We have a dear friend, Kenn, who grew up a hunter in Northeastern Wisconsin. He long ago moved to Washington State but returns almost every fall to hunt for deer with his son and other relatives. Some years the hunt is better than others. Those years, when he is lucky, we are gifted with a piece of venison. This year Kenn appeared at our door on Thanksgiving day with a piece of loin, a prime cut.
The loin was about 1-1/2# and as beautiful a piece of meat as you could want. But what to do with it? I felt that however I prepared it, I should take care to honor the source – both the animal and my friend, the hunter.

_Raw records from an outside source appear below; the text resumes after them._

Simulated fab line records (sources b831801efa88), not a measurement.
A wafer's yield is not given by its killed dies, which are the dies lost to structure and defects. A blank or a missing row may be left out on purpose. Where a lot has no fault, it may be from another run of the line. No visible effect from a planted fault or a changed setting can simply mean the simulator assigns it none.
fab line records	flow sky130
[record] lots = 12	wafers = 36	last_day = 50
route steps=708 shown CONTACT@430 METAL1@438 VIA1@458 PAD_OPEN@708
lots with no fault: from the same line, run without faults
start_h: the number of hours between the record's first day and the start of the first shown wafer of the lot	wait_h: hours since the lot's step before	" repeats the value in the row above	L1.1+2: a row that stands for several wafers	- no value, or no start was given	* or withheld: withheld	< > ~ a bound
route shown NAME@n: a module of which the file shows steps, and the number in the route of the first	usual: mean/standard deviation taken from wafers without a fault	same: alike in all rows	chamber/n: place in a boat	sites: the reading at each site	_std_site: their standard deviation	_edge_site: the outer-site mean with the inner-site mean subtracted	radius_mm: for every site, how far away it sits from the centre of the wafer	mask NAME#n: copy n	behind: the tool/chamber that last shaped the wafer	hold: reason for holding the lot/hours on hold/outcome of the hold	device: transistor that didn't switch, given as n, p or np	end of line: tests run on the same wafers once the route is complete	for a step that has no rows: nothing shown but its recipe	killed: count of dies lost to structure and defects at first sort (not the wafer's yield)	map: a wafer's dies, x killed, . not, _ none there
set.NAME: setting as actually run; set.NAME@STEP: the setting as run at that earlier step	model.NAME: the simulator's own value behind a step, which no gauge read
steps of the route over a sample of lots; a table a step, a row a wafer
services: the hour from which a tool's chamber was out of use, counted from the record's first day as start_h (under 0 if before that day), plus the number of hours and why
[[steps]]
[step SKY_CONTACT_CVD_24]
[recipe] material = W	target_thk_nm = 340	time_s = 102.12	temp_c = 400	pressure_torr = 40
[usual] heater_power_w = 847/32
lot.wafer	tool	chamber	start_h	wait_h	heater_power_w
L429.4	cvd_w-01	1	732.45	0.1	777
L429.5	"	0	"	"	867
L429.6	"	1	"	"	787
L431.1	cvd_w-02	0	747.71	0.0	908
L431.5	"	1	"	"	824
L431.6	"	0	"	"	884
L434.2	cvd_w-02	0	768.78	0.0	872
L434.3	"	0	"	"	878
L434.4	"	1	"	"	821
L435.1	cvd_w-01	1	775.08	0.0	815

A pound and a half of venison loin is pure meat. Aside from the silverskin, there is no loss to trimming. A pound and a half is also too much meat for two people to eat at one sitting. What ever I did would have to take into account the inevitable left-overs in an equally respectful manner.
This is the tale of the first meal from the loin. The two subsequent meals gleaned from the leftovers follow here;
I don’t get to cook venison very often and am always hesitant in doing so for fear of ruining it. It’s not like I can just go down to the grocery and pick up another loin if I screw this one up. So it’s taken me from Thanksgiving until March to work up the courage and confidence to tackle this. My plan was to cook the whole loin in the first pass in such a way as to leave myself some leeway in dealing with the rest in the second and third meals. Rather than roast the loin whole, I cut it into thick medallions as a form of portion control (remember, there’s supposed to be left-overs). To season the meat I chose a rub that promised to enhance the flavor of the meat without overwhelming it and without limiting too much what I could do with the remaining meat.
Pan Roasted Venison Medallions with Smoky Chipotle Rub
2 Tbs. brown sugar
1 Tbs. smoked paprika
1 Tbs. sea salt
1 tsp. chipotle chile pepper
1 tsp. freshly ground black pepper
1-1/2# venison loin, cut into 6 portions
1 Tbs. duck fat
Mix the dry ingredients and coat the venison medallions well on both sides. Set aside to rest for several minutes
Preheat a well seasoned cast iron skillet to near smoking. Add the duck fat and tip the skillet to coat the bottom.
Quickly add the venison medallions, spacing them evenly in the pan. DO NOT MOVE THEM AROUND.
Leave them sear for 4 or 5 minutes to let a crust develop. Turn each medallion over and continue to saute for an additional 4 – 5 minutes or until done to your liking – I was shooting for medium-rare.
Remove the venison to a serving plate and let rest 5 minutes. Serve with a vegetable and a starch of you choosing. I chose crudites (cucumber, radish and carrot) with a lime dipping salt (2 pts. sea salt, 2 pts. sugar, 1 pt. lime zest – mix well) and purgatory beans cooked grandma style with sage and bay.
When done well, a small piece of venison is satisfying and I hope I was respectful of the animal that provided it and to the hunter who gifted it to us. Thank you Kenn.